Compilation Modes

Scout is a configurable debugger, that could be deployed in several different environments:

  • Linux User-Mode Process - “User Mode”
  • Linux Kernel Driver - “Kernel Mode”
  • Linux In-Process Debugging - “User Mode” + “PIC Mode”
  • Embedded “In-Process” Debugging (low privileges) - “PIC Mode” + “User Mode”
  • Embedded “In-Process” Debugging (high privileges) - “PIC Mode” + “Kernel Mode”

To decide what will be the suitable compilation mode / architecture flags, one should check the following parameters. Each of the defined parameters is a C MACRO (define) that controls the behavior (and compilation) of the resulting binary.
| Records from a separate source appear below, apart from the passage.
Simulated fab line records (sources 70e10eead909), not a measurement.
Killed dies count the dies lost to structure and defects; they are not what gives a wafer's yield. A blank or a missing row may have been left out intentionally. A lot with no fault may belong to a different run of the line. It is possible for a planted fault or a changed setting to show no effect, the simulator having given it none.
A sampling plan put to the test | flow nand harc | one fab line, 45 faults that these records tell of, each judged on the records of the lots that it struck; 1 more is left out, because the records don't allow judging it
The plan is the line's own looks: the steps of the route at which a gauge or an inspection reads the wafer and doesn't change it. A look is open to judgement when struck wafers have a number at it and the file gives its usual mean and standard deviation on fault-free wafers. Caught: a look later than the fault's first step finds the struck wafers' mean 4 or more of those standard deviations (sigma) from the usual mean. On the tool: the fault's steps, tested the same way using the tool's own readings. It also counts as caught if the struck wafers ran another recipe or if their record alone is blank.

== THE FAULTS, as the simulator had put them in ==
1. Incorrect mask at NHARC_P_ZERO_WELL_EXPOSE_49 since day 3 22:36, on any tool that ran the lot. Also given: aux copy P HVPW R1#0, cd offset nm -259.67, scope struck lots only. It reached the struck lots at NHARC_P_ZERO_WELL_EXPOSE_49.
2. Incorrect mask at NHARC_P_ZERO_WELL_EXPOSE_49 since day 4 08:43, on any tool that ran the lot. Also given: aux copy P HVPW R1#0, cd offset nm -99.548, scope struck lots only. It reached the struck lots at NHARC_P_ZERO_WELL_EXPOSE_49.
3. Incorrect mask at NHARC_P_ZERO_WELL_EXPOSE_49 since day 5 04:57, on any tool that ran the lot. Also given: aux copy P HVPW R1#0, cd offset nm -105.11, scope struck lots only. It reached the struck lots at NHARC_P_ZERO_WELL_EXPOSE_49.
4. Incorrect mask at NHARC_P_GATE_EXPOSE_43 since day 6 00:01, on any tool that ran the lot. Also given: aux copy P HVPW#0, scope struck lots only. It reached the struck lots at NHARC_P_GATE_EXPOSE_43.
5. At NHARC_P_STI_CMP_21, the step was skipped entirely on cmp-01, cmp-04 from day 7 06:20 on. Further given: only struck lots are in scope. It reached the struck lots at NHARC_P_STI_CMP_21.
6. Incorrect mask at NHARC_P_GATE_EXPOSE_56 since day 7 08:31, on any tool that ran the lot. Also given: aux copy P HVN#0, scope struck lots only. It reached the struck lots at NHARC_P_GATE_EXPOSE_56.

Important Note: When using scoutCompiler, it will automatically generate most of the needed flags by deducing the right values based on the architecture and configuration flags that are supplied to it. Please see the embedded_scout example for more info.

Target Endianness

  • SCOUT_BIG_ENDIAN - Scout is executed on a Big Endian architecture
  • SCOUT_LITTLE_ENDIAN - Scout is executed on a Little Endian architecture

Only one of above flags can be defined. If none are defined the base library will define “SCOUT_LITTLE_ENDIAN” on it’s own.

Target Bitness

  • SCOUT_BITS_32 - Scout is executed on a 32 bit machine
  • SCOUT_BITS_64 - Scout is executed on a 64 bit machine

Only one of above flags can be defined. If none are defined the base library will define “SCOUT_BITS_32” on it’s own.

Target CPU Architecture

  • SCOUT_ARCH_INTEL - Scout is executed on an Intel (x86 \ x64) CPU
  • SCOUT_ARCH_ARM - Scout is executed on an ARM (maybe thumb mode) CPU
  • SCOUT_ARCH_MIPS - Scout is executed on a MIPS (not mips16 mode) CPU

Only one of above flags can be defined. If none are defined the base library will define “SCOUT_ARCH_INTEL” on it’s own.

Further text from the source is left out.